Whether it’s an image of the iconic ship, the phrase “Iceberg, right ahead!” or the song “Nearer, My God, To Thee,” the sinking of the Titanic, 100 years ago Sunday, resonates with this era just like it has in the past – and inevitably will in the future.

Considered the worst peacetime maritime disaster of all time, a passenger liner – the largest for 1912 – on its maiden voyage from Southampton, England to New York City, collided with an iceberg at 11:40 p.m. April 14.

At 2:20 a.m., it sank, taking more than 1,500 people down with it.

But the story of the Titanic hits a little closer to home at Home Bakery, where the Tilanders strive to remember the way the ship changed their family’s history in Astoria.

Bakery memories

Home Bakery on Marine Drive has been run by the Tilander family since it opened in 1910. It was originally opened by Finnish immigrants Elmer Wallo, Charlie Jarvanin and Arthur A. Tilander. When Wallo died, according to the bakery’s website, astoriacinnamontoast .com, the Tilander family began making the bakery a family tradition, with Arthur H. Tilander following in his father’s footsteps, and James “Jim” Tilander following in the 1980s. He currently runs the business.

“It’s been in my family since about 1910. My grandfather came over here earlier and worked in some boarding houses and so on,” Tilander explained. But having been a baker in Finland, he went into business with some partners, and began Home Bakery. “A few other men got their money together and finances together and started the bakery here.”

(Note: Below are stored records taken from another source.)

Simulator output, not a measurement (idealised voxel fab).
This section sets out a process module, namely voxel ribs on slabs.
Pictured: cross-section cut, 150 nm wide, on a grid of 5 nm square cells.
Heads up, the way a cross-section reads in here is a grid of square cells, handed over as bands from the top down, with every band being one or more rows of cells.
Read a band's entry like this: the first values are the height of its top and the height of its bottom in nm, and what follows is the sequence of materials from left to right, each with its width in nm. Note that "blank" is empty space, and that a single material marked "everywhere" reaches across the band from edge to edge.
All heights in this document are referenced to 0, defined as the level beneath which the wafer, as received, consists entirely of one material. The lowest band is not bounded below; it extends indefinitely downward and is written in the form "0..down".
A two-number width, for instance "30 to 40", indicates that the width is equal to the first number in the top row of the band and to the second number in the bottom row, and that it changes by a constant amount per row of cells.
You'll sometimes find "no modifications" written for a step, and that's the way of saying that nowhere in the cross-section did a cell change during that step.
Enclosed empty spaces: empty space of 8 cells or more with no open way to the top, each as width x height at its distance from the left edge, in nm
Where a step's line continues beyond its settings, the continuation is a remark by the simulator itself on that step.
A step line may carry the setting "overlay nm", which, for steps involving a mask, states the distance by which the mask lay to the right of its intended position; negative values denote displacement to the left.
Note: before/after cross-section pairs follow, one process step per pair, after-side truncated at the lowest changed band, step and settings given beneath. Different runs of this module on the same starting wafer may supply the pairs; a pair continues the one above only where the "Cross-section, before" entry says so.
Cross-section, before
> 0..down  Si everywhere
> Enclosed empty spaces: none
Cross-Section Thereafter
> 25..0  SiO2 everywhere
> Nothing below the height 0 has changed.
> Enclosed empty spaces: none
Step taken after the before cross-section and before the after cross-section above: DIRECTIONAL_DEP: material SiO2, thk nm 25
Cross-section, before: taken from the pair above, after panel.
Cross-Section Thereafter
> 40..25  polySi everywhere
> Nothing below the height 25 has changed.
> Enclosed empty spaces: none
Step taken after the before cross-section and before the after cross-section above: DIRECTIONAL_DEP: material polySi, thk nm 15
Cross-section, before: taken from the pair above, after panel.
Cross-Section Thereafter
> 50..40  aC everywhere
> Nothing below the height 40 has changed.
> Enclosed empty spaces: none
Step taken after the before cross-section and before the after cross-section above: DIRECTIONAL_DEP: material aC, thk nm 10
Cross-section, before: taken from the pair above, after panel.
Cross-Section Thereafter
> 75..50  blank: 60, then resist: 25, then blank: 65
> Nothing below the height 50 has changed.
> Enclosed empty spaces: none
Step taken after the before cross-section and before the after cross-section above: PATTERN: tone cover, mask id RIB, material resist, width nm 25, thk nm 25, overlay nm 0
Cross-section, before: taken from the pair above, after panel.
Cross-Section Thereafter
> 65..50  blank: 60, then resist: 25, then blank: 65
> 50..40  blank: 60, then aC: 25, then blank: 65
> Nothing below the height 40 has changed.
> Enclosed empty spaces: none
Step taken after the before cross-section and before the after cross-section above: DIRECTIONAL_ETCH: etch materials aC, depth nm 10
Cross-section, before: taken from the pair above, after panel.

The original location, which perished in a fire, was right next to the current building, where a gravel parking lot now sits.

“My grandfather’s brother was coming over and he was going to be a partner in it, also, from what I was told. He boarded on the Titanic.”

Tilander was a name chosen or possibly even handed to the first Arthur when he immigrated to America in the early 1900s. Arthur A.’s brother, Ilmari “Elmer” Alhomaki, was coming to join the business and get a better life, too.

“He perished,” Tilander explained. “I can’t be certain, but I’m pretty sure he was in the last (third) class. It probably cost him all he had to get the ticket. I know he wasn’t wealthy.”

The Encyclopedia Titanica, an online historical website, is available to the public at

It recounts that an Ilmari Rudolf Alhomaki was a third-class passenger on the ship, boarding the vessel in Southampton.

Only one in four of the third-class passengers survived the disaster, mostly because the gates separating the classes had been locked, keeping the third-class passengers below the decks where the lifeboats were boarding.

Eventually, third-class passengers broke down the gates. But for many, it was too late.

“We might be talking to somebody different if he had been here. Maybe one of my cousins would be running it,” Tilander said.

Alhomaki was born in March 1893. He was from Salo, Finland. He listed his occupation as a general laborer when boarding.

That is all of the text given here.